Enabling Tensor Decomposition for Time-Series Classification via A Simple Pseudo-Laplacian Contrast
This addresses a domain-specific problem for researchers in time-series analysis by providing an incremental improvement over existing tensor decomposition methods.
The paper tackles the problem of adapting tensor decomposition for time-series classification by proposing a Pseudo Laplacian Contrast framework, which enables extraction of class-aware representations while preserving low-rank structure, achieving effective results across various datasets.

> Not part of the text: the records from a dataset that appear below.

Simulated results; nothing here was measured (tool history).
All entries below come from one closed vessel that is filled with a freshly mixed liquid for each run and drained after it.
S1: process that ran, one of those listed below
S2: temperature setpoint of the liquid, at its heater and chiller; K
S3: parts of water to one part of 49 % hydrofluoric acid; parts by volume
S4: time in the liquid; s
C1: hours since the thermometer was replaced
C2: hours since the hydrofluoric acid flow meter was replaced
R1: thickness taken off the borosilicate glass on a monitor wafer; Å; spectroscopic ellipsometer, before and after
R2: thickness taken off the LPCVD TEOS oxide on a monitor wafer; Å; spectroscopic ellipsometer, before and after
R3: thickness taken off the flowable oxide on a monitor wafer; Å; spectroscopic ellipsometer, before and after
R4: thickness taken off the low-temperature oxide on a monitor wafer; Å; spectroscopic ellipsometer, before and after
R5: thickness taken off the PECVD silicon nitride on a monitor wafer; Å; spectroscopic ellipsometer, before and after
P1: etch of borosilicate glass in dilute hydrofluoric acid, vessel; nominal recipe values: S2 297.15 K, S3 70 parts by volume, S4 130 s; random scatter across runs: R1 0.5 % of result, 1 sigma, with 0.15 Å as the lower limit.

Tensor decomposition has emerged as a prominent technique to learn low-dimensional representation under the supervision of reconstruction error, primarily benefiting data inference tasks like completion and imputation, but not classification task. We argue that the non-uniqueness and rotation invariance of tensor decomposition allow us to identify the directions with largest class-variability and simple graph Laplacian can effectively achieve this objective. Therefore we propose a novel Pseudo Laplacian Contrast (PLC) tensor decomposition framework, which integrates the data augmentation and cross-view Laplacian to enable the extraction of class-aware representations while effectively capturing the intrinsic low-rank structure within reconstruction constraint. An unsupervised alternative optimization algorithm is further developed to iteratively estimate the pseudo graph and minimize the loss using Alternating Least Square (ALS). Extensive experimental results on various datasets demonstrate the effectiveness of our approach.